Veto

Also: veto power

An agreement granting one partner unilateral power to end another of their partner's outside relationships — common as a structure, widely criticised in its strong form.

1 min read · Reviewed 2026-05-20

A veto is an agreement between primary partners that either partner can require the other to end an outside relationship. In its strong form, the veto is unilateral and absolute: 'I have decided this needs to end' is sufficient, no further explanation is required. In softer forms, the veto is a structured request that triggers a deeper conversation, often with the right to require time-limited distance or specific changes before deciding whether to end the connection altogether.

Vetoes are widely criticised in modern polyamory writing, including by practitioners who themselves used them earlier in their journeys. The core objection is that a strong veto treats the outside partner as a person to whom no commitments are owed — their continued existence in the polycule is contingent on the primary's tolerance, with no participation in the decision. This can be devastating to receive and is structurally incompatible with treating that relationship as a real relationship between adults.

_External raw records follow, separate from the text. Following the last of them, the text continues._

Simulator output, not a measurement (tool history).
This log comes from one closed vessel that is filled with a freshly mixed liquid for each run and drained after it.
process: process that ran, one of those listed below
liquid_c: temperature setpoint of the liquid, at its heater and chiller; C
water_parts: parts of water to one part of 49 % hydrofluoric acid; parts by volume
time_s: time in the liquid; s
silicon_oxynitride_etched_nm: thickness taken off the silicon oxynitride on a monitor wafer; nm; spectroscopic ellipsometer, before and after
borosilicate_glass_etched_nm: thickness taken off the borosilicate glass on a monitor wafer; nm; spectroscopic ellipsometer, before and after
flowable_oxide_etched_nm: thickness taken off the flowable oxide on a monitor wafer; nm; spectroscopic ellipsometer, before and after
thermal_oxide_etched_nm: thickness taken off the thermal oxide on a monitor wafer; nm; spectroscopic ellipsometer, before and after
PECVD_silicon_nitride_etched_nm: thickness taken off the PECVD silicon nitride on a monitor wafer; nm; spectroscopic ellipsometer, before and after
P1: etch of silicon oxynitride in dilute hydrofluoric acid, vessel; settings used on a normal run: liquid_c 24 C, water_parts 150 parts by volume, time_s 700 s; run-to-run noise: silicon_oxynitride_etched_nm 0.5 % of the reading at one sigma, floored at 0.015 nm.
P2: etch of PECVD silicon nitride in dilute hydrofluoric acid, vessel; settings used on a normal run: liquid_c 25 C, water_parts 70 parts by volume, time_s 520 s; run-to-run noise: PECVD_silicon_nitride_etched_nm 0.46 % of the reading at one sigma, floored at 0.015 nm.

A more nuanced framing distinguishes veto from boundary. A partner can have personal boundaries that affect a relationship — 'I cannot continue sharing a household with you if you are dating someone who is actively unsafe' is a boundary about the speaker's own actions. A veto is a different shape — 'I am directing you to end that relationship' — and is a kind of relational instrument that most modern writers caution against using.

Where the veto retains defenders: in the very early stages of opening a previously-monogamous relationship, where neither partner has experience navigating polyamory and where the safety net of mutual veto can give one partner the courage to consent to the structure at all. Many couples who start with a mutual veto explicitly retire it after they have built more confidence in handling outside relationships.